Wednesday, January 26, 2005

Construction

Inception handled the risk of building a project that had little or no value.
Elaboration handled the risk of building a project whose architecture could not support the high risk requirements.

Construction handles the risk of providing the most amount of value possible given the time constraints on the project.

By the time we get to Construction, we are sure that the project has value, and we are sure that the architecture is valid and will support the solution. Now we must build as much of the feature set as we can to provide the most value to our customers.

So there is an interesting point to understand here for a RUP project. Most people will say that value to the customer should drive development. In a RUP project this is true during Construction, but in Elaboration technical risk drives the project. In other words, during Elaboration, the Architect picks what we work on based on highest risk first, NOT based on highest value! But then during Construction the RUP Systems Analyst (a.k.a. Business Analyst, Requirements Owner, etc) picks what we work on based on highest value first.

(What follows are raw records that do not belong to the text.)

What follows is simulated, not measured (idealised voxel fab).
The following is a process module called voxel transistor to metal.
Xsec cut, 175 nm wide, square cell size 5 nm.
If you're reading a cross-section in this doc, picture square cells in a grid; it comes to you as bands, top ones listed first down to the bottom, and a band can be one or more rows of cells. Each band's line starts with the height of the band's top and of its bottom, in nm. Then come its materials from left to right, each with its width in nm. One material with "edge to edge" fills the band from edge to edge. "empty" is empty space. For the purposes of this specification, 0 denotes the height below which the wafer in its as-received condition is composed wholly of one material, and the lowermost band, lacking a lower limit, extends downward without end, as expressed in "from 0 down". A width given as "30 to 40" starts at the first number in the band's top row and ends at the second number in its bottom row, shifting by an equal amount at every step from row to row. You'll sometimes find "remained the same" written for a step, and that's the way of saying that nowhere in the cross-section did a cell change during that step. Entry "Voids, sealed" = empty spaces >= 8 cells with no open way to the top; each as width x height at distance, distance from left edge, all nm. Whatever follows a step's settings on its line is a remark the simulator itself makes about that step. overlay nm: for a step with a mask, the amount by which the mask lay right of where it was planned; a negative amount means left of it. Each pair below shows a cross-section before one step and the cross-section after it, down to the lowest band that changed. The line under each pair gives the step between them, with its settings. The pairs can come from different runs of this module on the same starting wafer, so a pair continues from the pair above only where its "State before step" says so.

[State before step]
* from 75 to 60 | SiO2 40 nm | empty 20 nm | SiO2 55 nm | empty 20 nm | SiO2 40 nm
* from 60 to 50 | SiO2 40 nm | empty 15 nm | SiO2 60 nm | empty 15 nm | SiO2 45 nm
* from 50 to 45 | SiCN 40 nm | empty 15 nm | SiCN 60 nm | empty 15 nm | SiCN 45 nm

Another interesting point is that other than how we pick what requirements we are going to implement, the tasks on the iteration plans for iterations in Elaboration and Construction are nearly identical! There are some architectural tasks that we can skip in Construction, but overall the work is quite similar. The main difference is that the work in Construction is less risky as we’ve already created an architecture to follow and proved that it will work.

By the end of Construction, the product is complete, or as complete as we could make it, and provides the most amount of value possible.